Thousands of students constantly come and go on campus, bringing their own devices and using on-site equipment. Advanced research might require bespoke equipment that needs to be securely plugged into the network, creating information that then needs to be protected by an under-resourced security team.

According to higher education non-profit Educause, information security strategy is the main IT issue in the sector and has been since 2016. IBM’s 2018 Cost of a Data Breach survey states that it takes education organizations an average of 217 days to find a threat and 84 to contain it.

Pooling resources for a shared security operations center

To better combat the threats they are facing, a group of universities in the Midwest joined forces to create a joint security operations center (SOC), known as OmniSOC, to supplement their own SOCs with added capabilities. Based at Indiana University, OmniSOC, which won a CSO50 Award for security innovation, currently serves five universities: Indiana University, Northwestern University, Purdue University, Rutgers University and the University of Nebraska. It provides services such as 24/7 event monitoring and triage, incident alert notification, call center services, threat hunting and analysis and threat intelligence collection and sharing.

OmniSOC collects real-time security information data feeds from each member university and collates with other intelligence and data feeds. It monitors and identifies suspicious or malicious traffic or events and escalates that back to the university’s on-site SOC if required. Currently, OmniSOC has six service desk technicians providing tier-one analysis and triage, three security engineers doing tier-two security analysis and threat hunting, and four and a half people on platform engineering.

tom davis headshot highres Indiana University

Tom Davis, OmniSOC executive director and CISO

“We’re not trying to be a replacement for the talented security professionals that are at our customer institutions,” says Tom Davis, executive director and CSO of OmniSOC. “The fact of the matter is that they’re extremely overworked, and so we are trying to support those schools by augmenting what technologies they currently have in place and by providing more consistent 24-by-7 monitoring of the alerts that are getting generated from those good systems that they’ve deployed there.”

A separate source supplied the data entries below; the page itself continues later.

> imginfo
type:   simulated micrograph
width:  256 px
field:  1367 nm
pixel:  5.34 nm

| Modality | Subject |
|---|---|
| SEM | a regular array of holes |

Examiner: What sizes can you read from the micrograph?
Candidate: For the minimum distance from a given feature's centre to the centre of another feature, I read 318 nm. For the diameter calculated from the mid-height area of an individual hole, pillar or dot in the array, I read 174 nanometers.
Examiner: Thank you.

“So, if they get distracted by an event or the project on campus, they have the knowledge that the OmniSOC team is continuing to look at those alerts that are coming across and then escalating those alerts back to the campus as necessary,” Davis adds.

Collaboration and trust key to sharing security operations

Davis has been at Indiana University for over 30 years, and he served as the university’s CSO prior to becoming OmniSOC’s CSO and executive director in 2017. He says the Big Ten Academic Alliance (BTAA), a group of universities across the Midwest, has been collaborating around cybersecurity since the 1990s.

“At the end of the day we’re not competing. It’s about supporting the overall mission of the higher education space, which is creating and disseminating knowledge,” says Davis. “And I think that’s kind of the one area that distinguishes higher education from some of the other sectors that focus on cybersecurity in that we have always collaborated.”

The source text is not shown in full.